I know the definition of the direct product $G\times H$ of two random groups $G$ and $H$. It is also clear to me that this can be extended to a product of a finite number of groups $G_1\times \dots G_n$.
My question is whether it makes sense to do this for an infinite number of groups. For example, if $G_i$ are groups for $i\in \mathbb{Z}$ (or I guess $\mathbb{N}$) can one simply define $$ \times_{i\in \mathbb{Z}} G_i = \{ (g_i): g_i\in G_i\} $$
so that this is a group under componetwise operation?
I checked the definition of a group and I am pretty sure this would also be a groups, but I would still like to have confirmation.
My next questions is: Can this all be done if the index set is uncountable? In that case I am not sure how the operation would work since there isn't a first "coordinate".
A simple example: Let our index group be the positive reals (the poster child for uncountable), call an arbitrary index by some Greek letter, and let our collection of groups $G_\alpha$ be the collections of additive groups on a circle of circumference $\alpha$.
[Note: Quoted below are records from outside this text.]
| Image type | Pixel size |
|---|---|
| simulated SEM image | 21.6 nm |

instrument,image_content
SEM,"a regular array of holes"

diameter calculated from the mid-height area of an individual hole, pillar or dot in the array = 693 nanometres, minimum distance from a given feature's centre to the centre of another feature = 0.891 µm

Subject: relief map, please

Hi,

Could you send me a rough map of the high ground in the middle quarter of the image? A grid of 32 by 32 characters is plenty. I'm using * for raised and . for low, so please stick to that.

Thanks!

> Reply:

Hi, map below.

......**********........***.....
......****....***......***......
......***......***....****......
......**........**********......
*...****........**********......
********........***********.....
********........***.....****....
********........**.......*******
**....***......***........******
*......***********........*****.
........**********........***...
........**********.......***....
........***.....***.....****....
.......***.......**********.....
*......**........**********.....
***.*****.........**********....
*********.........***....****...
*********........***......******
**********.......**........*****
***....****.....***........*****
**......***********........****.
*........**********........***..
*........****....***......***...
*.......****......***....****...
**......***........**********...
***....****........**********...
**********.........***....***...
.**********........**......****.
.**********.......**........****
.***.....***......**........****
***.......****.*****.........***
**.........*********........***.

(Thus for instance $G_{2\pi}$ is the group of points on a unit circle, where adding two points means going to an angle that is the sum of the angles of those two points.)
Then in our group $$H = \prod_{\alpha \in \Bbb{R}^+} G_\alpha$$
An arbitrary member of $H$ can be described by an arbitrary function $$f : x \in \Bbb{R^+} \rightarrow f(x) \in [0, x]$$
The group operator for $H$ does $$ h_1 + h_2 = f : x \in \Bbb{R^+} \rightarrow f(x) \in [0, x] : f(x) = \left( f_1(x) + f_2(x) \right)\pmod{x} $$
The identity element in $H$ is $$f : x \in \Bbb{R^+} \rightarrow f(x) = 0$$
The inverse of an arbitrary member of $h \in H$ (with function $f$ associated with $h$) is $$ h^{-1} = f : x \in \Bbb{R^+} \rightarrow g(x) \in [0, x] : g(x) = \left\{ \begin{array}{cl} x - f(x) & x >0 \\ 0 &x=0\end{array} \right. $$